Still, inet_select_addr() is incorrect function to use
from icmp_send(), there is the risk to expose scope link
addresses.

	The other part from patch in inet_select_addr() looks
correct to me but comes with some price for the arp_solicit()
and icmp_send() cases, a slowdown that may not be liked by
others.

	About fib_info_update_nh_saddr: same fib_info can
be used for different subnets, so we can not check the
destination. But routes to directly connected hosts
usually come with prefsrc (proto kernel), so it is not a
problem.

> Sorry for early bug report.
> 
> -- 
> SP5474-RIPE
> Sergey Popovich

Regards

--
Julian Anastasov <ja@ssi.bg>

^ permalink raw reply	[flat|nested] 5+ messages in thread

* Re: Incorrect ARP behavior when multiple/none IPv4 address assigned to interface
  2012-10-24  0:15 ` Julian Anastasov
@ 2012-10-24  7:18   ` Sergey Popovich
  2012-10-24  9:06     ` Julian Anastasov
  0 siblings, 1 reply; 5+ messages in thread
From: Sergey Popovich @ 2012-10-24  7:18 UTC (permalink / raw)
  To: netdev

Julian Anastasov пишет:

>> # tcpdump -vv -ieth0 -s1500 -nnpe 'arp'
>> 13:28:57.395181 08:00:27:3b:63:ae>  0a:00:27:00:00:00, ethertype ARP (0x0806),
>> length 42: Ethernet (len 6),.
>> IPv4 (len 4), Request who-has 10.0.1.2 tell 10.10.10.10, length 28
>
> 	What kind of packet triggers ARP request here?
> May be this IP packet already has saddr=10.10.10.10 ?
> arp_solicit() when eth0/arp_announce=0 (default) just
> ensures that this saddr is local. Or it is a forwarding
> case and inet_select_addr is used? Also, any reason to put
> addresses on loopback and not on eth0?

1. Sorry, from bug report is not clear to undestand how this is reproduced:
   1.1. on PC1 run ping 10.0.1.1
   1.2. on Linux Router start arp-probe-bug.bsh as root user.
So this kind of packet generated after link layer addresses resolved &
ICMP Echo Request/Reply in progress (with no packet loss).

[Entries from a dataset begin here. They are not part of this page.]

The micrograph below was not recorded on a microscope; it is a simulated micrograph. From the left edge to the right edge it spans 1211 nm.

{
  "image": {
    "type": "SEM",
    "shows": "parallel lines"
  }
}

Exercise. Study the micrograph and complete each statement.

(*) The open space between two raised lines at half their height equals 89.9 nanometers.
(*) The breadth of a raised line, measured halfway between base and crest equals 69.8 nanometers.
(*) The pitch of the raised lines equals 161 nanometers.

2. No I do not think that saddr=10.10.10.10 in probe.
arp_solicit calls inet_select_addr() only if saddr=0.0.0.0.
Call to arp_solicit() made from net/core/neighbour.c neigh_probe()
which is static and called from neigh_timer_handler() when entry ages
out and goes to PROBE phase.

3. Reason to put addr on loopback (not actually system loopback, but
linux dummy interface or any other network interface) described in more 
details in my bug report, but for short:

Suppose we have 10.0.1.0/24 subnet.
and many customers with single ip address (common for Internet
Providers) on differend broadcast domains (VLANs).

Each customer connected using 4(!) IPv4 address using traditional schema:

10.0.1.0/30 - Customer 1 (ip: 10.0.1.2,  gw: 10.0.1.1, mask: /30)
10.0.1.4/30 - Customer 2 (ip: 10.0.1.6,  gw: 10.0.1.5, mask: /30)
10.0.1.8/30 - Customer 3 (ip: 10.0.1.10, gw: 10.0.1.9, mask: /30)
...
10.0.1.252/30 - Customer 64 (ip: 10.0.1.254, gw: 10.0.1.253, mask: /30

As can be seen on each connection we waste at least 2 IP address:
   one for subnet address (all zeros in host part)
   one for subnet broadcast (all ones in host part)

More efficiently to use entire subnet with /24 mask and assign to each 
customer one ip from subnet with mask /24.

10.0.1.1/24 - Loopback (dummy) on Linux Router. This is gateway address
               to customers.
10.0.1.2/24 - Customer 1
10.0.1.3/24 - Customer 2
10.0.1.4/24 - Customer 3
...
10.0.1.254/24 - Customer 253

This schema called by some network equipment vendors as "ip unnumbered"
and works in Linux for years (and thus used with proper NICs by many
small/medium (and even large) ISPs to aggregate broadband customers).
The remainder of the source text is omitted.